I spent this morning with the staff at Ellesmere College, just south of Chrischurch at one of their teacher only days. I was presenting some ideas about how ICTs can be used to assist in the development of thinking in our students, and referenced the ways in which we can now use technology to help visualise data. In that context I showed them this wonderful site called the History of the Australian web, which allows you to ‘see’ the development of the web in Australia from 2001. The x and y axis can be altered by clicking on the various options along each edge, and the bar across the top references the timeline. Hovering over each ‘bubble’ shows which website it represents, along with other data about that website. Double click on any of the ‘bubble’s and you can then trace their progress over the 8 year period.
What a long way we’ve come since we converted data in tables into graphs in spreadsheets. I’m kinda looking forward to seeing more of this kind of thing, particularly where it is created from real-time data as it is generated.
You’ve probably mentioned this stuff before Derek, but for others following your blog check out the Motion Chart gadget developed by Hans Rosling’s team… “Motion Chart is a free gadget in Google Spreadsheet (an online spreadsheet similar to excel). In motion chart you can convert your data-series into a Gapminder-like graph and put it on your web-page or blog. All you need is a free Google-account.”
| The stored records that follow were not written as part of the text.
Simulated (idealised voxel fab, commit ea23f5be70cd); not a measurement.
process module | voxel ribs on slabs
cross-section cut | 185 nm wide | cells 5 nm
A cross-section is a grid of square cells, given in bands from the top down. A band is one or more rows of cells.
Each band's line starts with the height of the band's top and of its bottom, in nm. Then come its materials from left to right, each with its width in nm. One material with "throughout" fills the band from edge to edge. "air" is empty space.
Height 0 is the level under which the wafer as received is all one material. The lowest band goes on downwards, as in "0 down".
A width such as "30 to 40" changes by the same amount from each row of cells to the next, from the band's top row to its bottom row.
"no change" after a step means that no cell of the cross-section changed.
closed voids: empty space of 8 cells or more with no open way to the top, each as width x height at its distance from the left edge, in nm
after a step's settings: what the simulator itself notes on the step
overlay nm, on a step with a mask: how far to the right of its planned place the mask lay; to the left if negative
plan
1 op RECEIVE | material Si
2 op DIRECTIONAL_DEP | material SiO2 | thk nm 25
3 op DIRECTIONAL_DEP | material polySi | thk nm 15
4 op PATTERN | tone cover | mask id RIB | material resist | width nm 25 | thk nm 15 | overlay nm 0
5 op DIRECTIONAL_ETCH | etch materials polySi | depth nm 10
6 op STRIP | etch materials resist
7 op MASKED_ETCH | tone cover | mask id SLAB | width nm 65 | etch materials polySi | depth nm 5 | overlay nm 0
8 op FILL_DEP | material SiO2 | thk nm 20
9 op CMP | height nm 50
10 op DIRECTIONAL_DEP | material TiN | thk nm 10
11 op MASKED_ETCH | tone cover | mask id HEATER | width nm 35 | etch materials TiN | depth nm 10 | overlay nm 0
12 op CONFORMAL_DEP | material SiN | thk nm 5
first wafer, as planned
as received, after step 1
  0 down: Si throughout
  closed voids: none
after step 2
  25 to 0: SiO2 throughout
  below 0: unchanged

For more info on the motion chart visit: http://www.gapminder.org/
Rosling’s work of course features in full-flight on TED talks – his enthusiasm for his statistics barely over-shadowed by the colossal importance of the data he’s sharing… check out: http://www.ted.com/talks/lang/eng/hans_rosling_the_truth_about_hiv.html
Thanks for the heads up on this Andrew – certainly an excellent example of what’s available the data visualisation space.